There are some layout diagrams here:
<http://en.wikipedia.org/wiki/Non-standard_RAID_levels#Linux_MD_RAID_10>
> Hmm, I had to check my notes for the RAID10 setup, I have:
>
> /etc/mdadm:
>
> # swap: RAID10 - 4 x 2GiB + spare
> ARRAY /dev/md/pooh:swap
> UUID=0e3121d0:613689a2:228d5e7b:570357bf
> devices=/dev/sd[abcd]3
> spares=/dev/sde3
>
> And from my setup notes, I used:
> swap array:
> mdadm --create /dev/md1 --metadata=1.2 --verbose --level=10 \
> --layout=f2 --chunk=64 --raid-devices=4 /dev/sd[abcd]5 \
> --spare-devices=1 /dev/sde5
>
> Now I have six by 4GB partitions to play with for the swap array. Which
> probably is good to keep redundancy there so I don't have to swap a disk
> that fails in just that area. I expect total disk failure though.
>
> First data RAID for me, I avoided them until I met RAID6. Too many horror
> stories people writing about losing two of three RAID5 disks, possibly due
> to using two per IDE cable or something stupid... Drive goes down, takes
> mate on same cable with it?
>
With IDE cables, it was certainly possible for one failure to bring down
the other disk on the same cable. You also suffered from low bandwidth
when you had two disks on the same cable. Parallel SCSI had similar
issues, but then you could have more than just two disks in the same
chain. On the other hand, the SCSI disks were more robust and less
likely to be affected by the failures of other disks in the chain.

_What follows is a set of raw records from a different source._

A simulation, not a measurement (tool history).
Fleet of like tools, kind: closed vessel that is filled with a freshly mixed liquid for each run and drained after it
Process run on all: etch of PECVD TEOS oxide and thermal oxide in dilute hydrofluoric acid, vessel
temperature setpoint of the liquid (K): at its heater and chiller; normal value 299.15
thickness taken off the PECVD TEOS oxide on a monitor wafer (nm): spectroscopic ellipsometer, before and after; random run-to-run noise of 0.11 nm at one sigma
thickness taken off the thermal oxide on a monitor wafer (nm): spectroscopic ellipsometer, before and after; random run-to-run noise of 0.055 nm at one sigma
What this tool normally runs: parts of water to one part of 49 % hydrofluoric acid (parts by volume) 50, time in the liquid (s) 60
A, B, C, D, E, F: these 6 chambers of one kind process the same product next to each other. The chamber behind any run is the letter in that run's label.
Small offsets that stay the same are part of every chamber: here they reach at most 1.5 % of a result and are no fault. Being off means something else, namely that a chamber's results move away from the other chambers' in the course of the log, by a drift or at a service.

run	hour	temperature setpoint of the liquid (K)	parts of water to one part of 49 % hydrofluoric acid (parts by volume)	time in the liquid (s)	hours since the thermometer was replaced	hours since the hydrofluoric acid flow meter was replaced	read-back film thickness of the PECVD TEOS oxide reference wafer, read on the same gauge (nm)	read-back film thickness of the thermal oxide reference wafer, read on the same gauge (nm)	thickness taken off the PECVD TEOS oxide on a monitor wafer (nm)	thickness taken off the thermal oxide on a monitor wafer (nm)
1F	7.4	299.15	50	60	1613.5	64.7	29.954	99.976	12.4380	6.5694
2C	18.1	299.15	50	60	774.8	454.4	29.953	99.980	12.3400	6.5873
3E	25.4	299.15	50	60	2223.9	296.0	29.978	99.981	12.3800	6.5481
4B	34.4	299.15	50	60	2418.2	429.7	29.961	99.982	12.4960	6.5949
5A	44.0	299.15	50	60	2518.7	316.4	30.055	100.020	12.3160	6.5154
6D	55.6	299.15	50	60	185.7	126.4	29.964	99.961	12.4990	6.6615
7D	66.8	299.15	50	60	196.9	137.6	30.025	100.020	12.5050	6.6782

But with serial cables (SATA or SAS), you don't get these problems any more.
However, there is still a risk of losing a second disk during a RAID5
rebuild. Rebuilds are the most stressful action you can have on a RAID5
(or RAID6) array, so if a second disk is feeling poorly, then a rebuild
might be the trigger that pushes it over the edge.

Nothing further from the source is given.